Trash for cash: Yangon’s freelance garbage collectors

Yangon’s freelance garbage collectors are cleaning up dirty streets, but there’s a suspicion some of them may be part of the problem.

By JARED DOWNING & THIRI HAN | FRONTIER

Ma May Kyaw Linn, 31, likes her job. That is not to say she likes getting up at four each morning for the two-hour journey from the outskirts of Yangon. Nor does she like the sore back she gets from pushing a rusty trash cart through the maze-like streets of Mayangone and Sanchaung townships, hollering until she can barely reply when her kids welcome her home at the end of the day.
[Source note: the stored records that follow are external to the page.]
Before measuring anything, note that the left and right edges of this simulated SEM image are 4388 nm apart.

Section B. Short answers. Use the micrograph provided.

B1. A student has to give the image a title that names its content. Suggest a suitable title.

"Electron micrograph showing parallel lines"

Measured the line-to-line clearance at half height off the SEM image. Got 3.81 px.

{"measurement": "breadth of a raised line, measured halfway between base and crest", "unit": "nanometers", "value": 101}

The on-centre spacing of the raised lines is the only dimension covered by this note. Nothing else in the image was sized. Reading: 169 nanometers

As a single mother, she could do worse than being a door-to-door garbage collector. She doesn’t mind the smell and the flies anymore and her cart won’t complain if she gets sick one day or her mother can’t care of the kids.

Freelance garbage collectors in Yangon. (Maro Verli / Frontier)

Freelance garbage collectors in Yangon. (Maro Verli / Frontier)

After yelling it for almost 10 years, her cry of ahmint! (garbage) has morphed into something unintelligible, but Ma May Kyaw Linn’s regulars know her voice. “I have customers who wait until I come by to bring their garbage,” she said.

A handful of other freelance garbage collectors roam her turf, but they don’t squabble. They, too, have their own regulars tucked away among the hundreds of apartments jammed together along streets too narrow for the garbage trucks from the Pollution Control and Cleansing Department (PCCD) to squeeze through. The residents would rather pay a few hundred kyat than lug their trash to municipal dumpsters or, for many, just drop it out their back windows, adding to the rivers of refuse that have become a fixture of a city struggling to manage the waste of about five million people.

Freelance garbage collectors in Yangon. (Maro Verli / Frontier)

Freelance garbage collectors in Yangon. (Maro Verli / Frontier)

“[PCCD] only comes around at certain times and stays at the end of the street, but we go right up to people’s houses every day,” said Ko Mae Lay, another street collector, referring to the garbage trucks from the Yangon City Development Committee.

Ko Mae Lay, who does not live in Sanchaung but grew up there, works from 7am to 2pm or 3pm and makes about K5,000 or K6,000 a day.

Ma May Kyaw Linn appreciates the job’s flexibility, which she said is one reason why women are attracted to the work.

Freelance garbage collectors in Yangon. (Maro Verli / Frontier)

Freelance garbage collectors in Yangon. (Maro Verli / Frontier)

Neither seemed to think the job had a negative image. On the contrary, neighbours sometimes ask them to make deliveries or invite them into their homes to do odd jobs. Ko Mae Lay said the most lucrative days were when people hired him to help them move out and sent him home with their unwanted possessions.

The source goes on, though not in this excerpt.